CCInc / 3d-ml

A versatile framework for 3D machine learning built on Pytorch Lightning and Hydra [looking for contributors!]
15 stars 3 forks source link

Rewrite Modelnet2048 using PyG InMemoryDataset #17

Open CCInc opened 2 years ago

CCInc commented 2 years ago

Currently, custom code is written to handle the downloading/processing of modelnet2048. It should be rewritten in the context of a pytorch geometric InMemoryDataset, which has helper functions to handle downloading and processing of the data from the h5py input format (and removing the custom implemented download functions)

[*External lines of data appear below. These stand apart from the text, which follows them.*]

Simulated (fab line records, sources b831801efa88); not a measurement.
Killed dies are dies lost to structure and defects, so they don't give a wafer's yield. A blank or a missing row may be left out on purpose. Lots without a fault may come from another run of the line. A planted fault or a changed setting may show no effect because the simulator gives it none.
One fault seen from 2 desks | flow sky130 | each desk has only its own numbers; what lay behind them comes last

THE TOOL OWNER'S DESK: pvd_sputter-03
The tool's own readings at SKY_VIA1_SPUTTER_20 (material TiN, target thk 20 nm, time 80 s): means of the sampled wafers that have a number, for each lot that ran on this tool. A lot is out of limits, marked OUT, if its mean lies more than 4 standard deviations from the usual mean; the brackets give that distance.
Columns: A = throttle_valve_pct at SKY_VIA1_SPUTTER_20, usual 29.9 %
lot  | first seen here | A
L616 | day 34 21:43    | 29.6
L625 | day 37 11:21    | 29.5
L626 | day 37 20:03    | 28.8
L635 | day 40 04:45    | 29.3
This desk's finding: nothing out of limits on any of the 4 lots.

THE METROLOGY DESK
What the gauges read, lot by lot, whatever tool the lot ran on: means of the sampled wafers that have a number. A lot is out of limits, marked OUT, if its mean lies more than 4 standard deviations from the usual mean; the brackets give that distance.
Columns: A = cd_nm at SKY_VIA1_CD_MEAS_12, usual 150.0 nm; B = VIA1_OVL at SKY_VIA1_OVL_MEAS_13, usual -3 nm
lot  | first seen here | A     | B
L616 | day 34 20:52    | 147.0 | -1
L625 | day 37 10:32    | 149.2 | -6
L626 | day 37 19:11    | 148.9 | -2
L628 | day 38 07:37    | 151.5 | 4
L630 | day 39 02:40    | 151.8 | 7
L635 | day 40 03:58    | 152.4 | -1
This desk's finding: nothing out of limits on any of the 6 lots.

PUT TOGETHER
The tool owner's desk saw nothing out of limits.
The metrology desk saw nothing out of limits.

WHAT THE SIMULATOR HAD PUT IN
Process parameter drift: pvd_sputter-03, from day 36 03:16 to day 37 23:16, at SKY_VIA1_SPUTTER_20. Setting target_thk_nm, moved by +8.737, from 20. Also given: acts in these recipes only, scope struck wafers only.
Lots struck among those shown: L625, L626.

See: https://pytorch-geometric.readthedocs.io/en/latest/notes/create_dataset.html https://github.com/pyg-team/pytorch_geometric/blob/master/torch_geometric/datasets/s3dis.py <- the pyg s3dis dataset also comes from a h5py source, very similar to modelnet2048

CCInc commented 2 years ago

@Stakhan mind taking a look at this?

Stakhan commented 2 years ago

Sure!

Stakhan commented 2 years ago

I'm a bit confused with the name. From the dataset webpage it seems that there is only:

Isn't it in fact ModelNet40?

CCInc commented 2 years ago

This is "ModelNet40", but it's a presampled version that has 2048 points per sample (more commonly found on point cloud tasks). This is in contrast to the original ModelNet40, which are CAD models (i.e. they need to have their surfaces sampled before running them through a point cloud task).

Stakhan commented 2 years ago

Okay. Thank you for the clarification.

CCInc commented 2 years ago

It will be good to document all of this at some point for each dataset, since there are many different versions used by different papers. it can be quite confusing.